As a performer myself, I eagerly awaited this workshop, convinced that I would leave The Warren on that damp, soggy day a better actress – or at least with a few hot tips on character embodiment. Instead, what I got was the broad definition of acting as ‘thinking the thoughts of someone else’ (mind blown) and some fairly useful and inspiring life tips about what it means to be a character yourself.
More akin to a self-help seminar than a practical acting workshop – not necessarily a negative depending on what you hoped to gain from the class.
We commenced the workshop with a brief biography of our instructor, the wonderfully charismatic Julian Caddy, the Brighton Fringe Director who also runs regular workshops in London. The workshop was attended by a varied bunch; several fellow actors desperate to hone their craft, a few writers hoping for inspiration and a couple of comedians eager to improve their sketch comedy. It is hard to say who out of this group would have achieved the most from this workshop, as it was more akin to a self-help seminar than a practical acting workshop – not necessarily a negative depending on what you hoped to gain from the class.
My main gripe with the workshop is that it felt rushed and it ran over significantly, a fact that Caddy noted also, stating that 80 minutes is not long enough to do the technique justice. The description cites the workshop as containing ‘theory and improvisation’, however I found that it focused too much on the former, leaving the latter to be crammed into the last 10 minutes of the class – a disappointment for those in attendance who anticipated a more applied ‘acting’ workshop. The improvisation that did take place was well considered by Caddy, focusing on the idea of ‘thinking the thoughts’ of the character by being given elaborate details about their personal lives and history. Caddy gave personal and constructive feedback to the improvisations, showcasing his enthusiasm and belief in the lessons he was teaching.
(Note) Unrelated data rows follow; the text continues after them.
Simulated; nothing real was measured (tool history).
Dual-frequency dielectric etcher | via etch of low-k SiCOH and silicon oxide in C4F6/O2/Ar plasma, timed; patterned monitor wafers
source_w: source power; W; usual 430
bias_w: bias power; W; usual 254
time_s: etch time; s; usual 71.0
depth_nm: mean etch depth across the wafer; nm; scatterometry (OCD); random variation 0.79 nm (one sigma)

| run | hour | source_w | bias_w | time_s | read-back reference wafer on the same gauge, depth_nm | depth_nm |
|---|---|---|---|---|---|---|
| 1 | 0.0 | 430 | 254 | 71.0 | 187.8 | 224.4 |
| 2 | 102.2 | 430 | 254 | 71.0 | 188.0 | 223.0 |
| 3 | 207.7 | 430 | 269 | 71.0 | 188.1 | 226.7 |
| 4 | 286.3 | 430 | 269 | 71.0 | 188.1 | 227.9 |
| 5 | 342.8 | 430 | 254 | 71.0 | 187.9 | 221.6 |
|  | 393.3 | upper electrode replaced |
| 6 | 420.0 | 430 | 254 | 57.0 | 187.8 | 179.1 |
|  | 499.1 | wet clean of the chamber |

Overall, the workshop was enjoyable and contained valuable perceptions on daily thought processes, most usefully on the concepts of over-thinking, self-consciousness and worrying. However I found that it was more reminiscent of a seminar than a workshop and too theory-based, disappointing for those expecting a revelation in applied character creation. This discrepancy in the description of the workshop as opposed to the class itself, combined with the lack of time Caddy had to truly explore the techniques, led to unsatisfactory experience despite the obvious intellect and talent of the instructor.